A co-operative that makes leather products, set up in Nkowankowa, a small town on the outskirts of Tzaneen in Limpopo, is defying the odds and is establishing itself in the manufacturing sector.

Simeone Ngobeni is one of the older members of the co-opSimeone Ngobeni is one of the older members of the co-op

20 December 2012

The 17-member co-op, calling itself Monye-Le-Shako Co-operative, operates from factory 283B in the industrial zone of the town, courtesy of a three-year free lease agreement with the Limpopo Economic Development Enterprise (Limdev). Established with the help of the Greater Tzaneen Economic Development Agency (Gteda), the co-op makes leather jackets, shoes, sandals, handbags and belts, most of which it sells locally.

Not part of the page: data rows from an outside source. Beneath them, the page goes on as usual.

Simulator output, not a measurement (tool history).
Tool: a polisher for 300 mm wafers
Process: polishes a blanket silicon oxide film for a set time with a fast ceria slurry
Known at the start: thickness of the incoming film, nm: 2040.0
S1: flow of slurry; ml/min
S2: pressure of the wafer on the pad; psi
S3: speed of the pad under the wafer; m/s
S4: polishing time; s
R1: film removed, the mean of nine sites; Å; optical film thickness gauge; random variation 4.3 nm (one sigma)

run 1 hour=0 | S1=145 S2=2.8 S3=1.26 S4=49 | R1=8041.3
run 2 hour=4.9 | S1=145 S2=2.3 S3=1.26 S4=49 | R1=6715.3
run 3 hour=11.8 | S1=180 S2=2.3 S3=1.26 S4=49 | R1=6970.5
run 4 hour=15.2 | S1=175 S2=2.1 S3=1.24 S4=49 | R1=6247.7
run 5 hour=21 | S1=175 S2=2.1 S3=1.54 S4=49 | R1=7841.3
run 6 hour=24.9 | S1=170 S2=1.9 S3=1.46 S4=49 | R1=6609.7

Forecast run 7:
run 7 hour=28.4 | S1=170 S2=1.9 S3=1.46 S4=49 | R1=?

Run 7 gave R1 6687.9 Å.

Monye-Le-Shako started operating at the factory on 1 July this year and is still trying to find its feet, according to Kwena Maphoto, the chief executive of Gteda. The agency is one of many around the country set up with the help of the Industrial Development Corporation to leverage local economic development.

"The members of the co-operative are receiving training in leather making and product development from an accredited service provider. Since the factory only opened a few months back and is still short of some machinery, they are not yet getting any income from the project," says Maphoto.

Its members are mostly elderly men and women, with a scattering of young people. Most of them do informal trading in Nkowankowa and are eagerly waiting for the time when production is in full swing. Maphoto expects the factory to create employment for 51 people when it is fully operational.

Thirty-year-old Jabulani Mathebula is one young member who wants to see the factory "grow", and create employment specifically for young people like him. He has learned to operate a shoe-making machine and says he can make a shoe "from scratch".

Mathebula is confident the factory will operate optimally once it has all the machines needed to make leather products. "But what we really need at the moment is at least a stipend that will boost our morale and put food on the table," he says.

Simeone Ngobeni, a co-op member in his late 60s, says even though he is getting old, he still has the energy to see it succeed. "I am doing this out of commitment," he says.

The factory has 24 machines at present – mostly sewing machines – bought at a cost of more than R260 000. Maphoto says the factory, which had been standing empty for some time, is still undergoing renovations, with offices, kitchen and ablution facilities being added. "We were very innovative when we started doing some upgrades to the factory. There was no electricity and the factory was run down but we managed to involve mostly labour from the local community which brought our costs down."

Despite production being rather slow, Monye-Le-Shako has found a market for its goods locally. "Local curio shops have shown an interest in the co-op's products. They will look for more markets when they have perfected their skills," says Maphoto.

He adds that he is busy looking for people in the private and public sectors who can help to grow the co-op with financial and non-financial support. There are also plans, for example, to establish a tannery that will supply the factory with leather. He says tannery equipment is very expensive but getting animal skin won't be a problem.

"There are so many villages around [here] and almost every weekend households slaughter cattle either when they are conducting cultural ceremonies or celebrating a certain event. We can collect hundreds of animal skins," says Maphoto.